Saturday, February 01, 2014

`Cackling Over What I've Written'

The saddest of readerly losses, after blindness, dementia and death, is disillusion with the once-consuming enthusiasms of youth. Not the books of childhood – that’s another category. I mean the books we discover as teenagers and claim as our own. Such reading is proprietary. We may even resent the intrusion of other readers – a contrast with our later, more generous impulse to share the literary bounty. Such a writer for this reader is S.J. Perelman. 

His generation of American humorists, many associated with The New Yorker – Thurber, Benchley, Parker and the rest – has not fared well.  First alcohol and politics, and later our radically altered tastes in humor – the least stable and quantifiable of human qualities – took their toll. I started reading Perelman when I was about twelve, the perfect age. His titles alone cracked me up – Dawn Ginsbergh’s Revenge, Strictly from Hunger, The Swiss Family Perelman – and his highly mannered prose seemed clever and hip in an old-fashioned way, a rich impasto of Yiddishisms, puns (“The Song Is Endless, But the Malady Lingers On”), parodically elegant palaver “(button-cute, rapier-keen, wafer-thin and pauper-poor”) and Hollywood jive. With Perelman, it was all about the language, and it helped that he wrote for the Marx Brothers in the nineteen-thirties and appeared on The Dick Cavett Show in the sixties and seventies. You sometimes sense when reading Perelman that entire sentences and feuilletons (his term, of dubious irony, for his short prose pieces) exist solely because he savored a word and wanted to find a good home for it. Take a look at this sample from “Amo, Amas, Amat, Amamus, Amatis, Enough” (Acres and Pains, 1947). How many readers of the May 8, 1943, issue of The New Yorker parsed the parody and Yiddish: 

“For timeliness, melodrama, and a good old-fashioned concupiscence like Mother used to make, I haven’t met its equal since the Decameron. The principals in this droll tale are two: John Craig. `tall, masculine, tweedy…a big overgrown Newfoundland pup, with his rough tawny hair and steady brown eyes,’ and Judy, a zäftick [now, conventionally, zaftig – but the umlaut is funny] little proposition bent on bringing him to heel.” 
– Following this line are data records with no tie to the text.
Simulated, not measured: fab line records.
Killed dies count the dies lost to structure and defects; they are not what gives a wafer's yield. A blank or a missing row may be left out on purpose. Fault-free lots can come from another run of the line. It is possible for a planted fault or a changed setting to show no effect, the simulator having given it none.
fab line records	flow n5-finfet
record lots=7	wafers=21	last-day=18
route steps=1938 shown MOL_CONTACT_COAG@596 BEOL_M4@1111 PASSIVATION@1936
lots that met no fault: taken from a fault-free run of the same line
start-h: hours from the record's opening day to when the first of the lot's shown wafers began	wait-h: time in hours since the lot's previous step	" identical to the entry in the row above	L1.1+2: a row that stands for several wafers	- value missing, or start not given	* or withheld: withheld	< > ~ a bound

Boys grow up (most of them) and their tastes evolve in unexpected ways. P.G. Wodehouse, whom I started reading around the same time as Perelman, still makes me laugh. So do Kingsley Amis and early Waugh, and Thomas Berger and Stanley Elkin, but Perelman’s humor, which once seemed highly mannered, now reads like pure mannerism. The leering, kvetching and self-preening take over. He makes gesture toward being funny but his heart isn’t in it. His pieces read like “college humor,” in the old, compulsively cute sense – literally sophomoric. As he told his Paris Review interviewer in 1963: “…let me assure you I don't sit in the chimney corner cackling over what I've written.” Nor, sadly, do I. Perelman was born on this date, Feb. 1, in 1904, and died Oct. 17, 1979.


Chuck Kelly said...

I once read an article (I can't remember its title or where it appeared) that addressed humor and how it ages over time. The writer said Charlie Chaplin is no longer funny to contemporary audiences because he's cloyingly sentimental. W. C. Fields on the other hand is still funny because his jaundiced view of the world squares with our cynical age.

The Marx Bros still click because their humor is based on wordplay. I agree with that although their wordplay has a level of sophistication that keeps it funny. I watch reruns of Monty Python or listen to old Goon Show broadcasts, and they don't age well. Mere zaniness has a short shelf life IMHO.

George said...

I disagree, mostly. There are pieces that just pile it on too much--reading all of The Swiss Family Pearlman through is not particularly enjoyable--but then there are such gems as the "Cloudland Revisited" series, some of Acres and Pains, some of Westward, Ha.

Buce said...

Went back to Perelman a few months ago after a long hiatus and felt like I was reacquainting myself with an old friend And I may be the only person on the planet who never got the point of Wodehouse.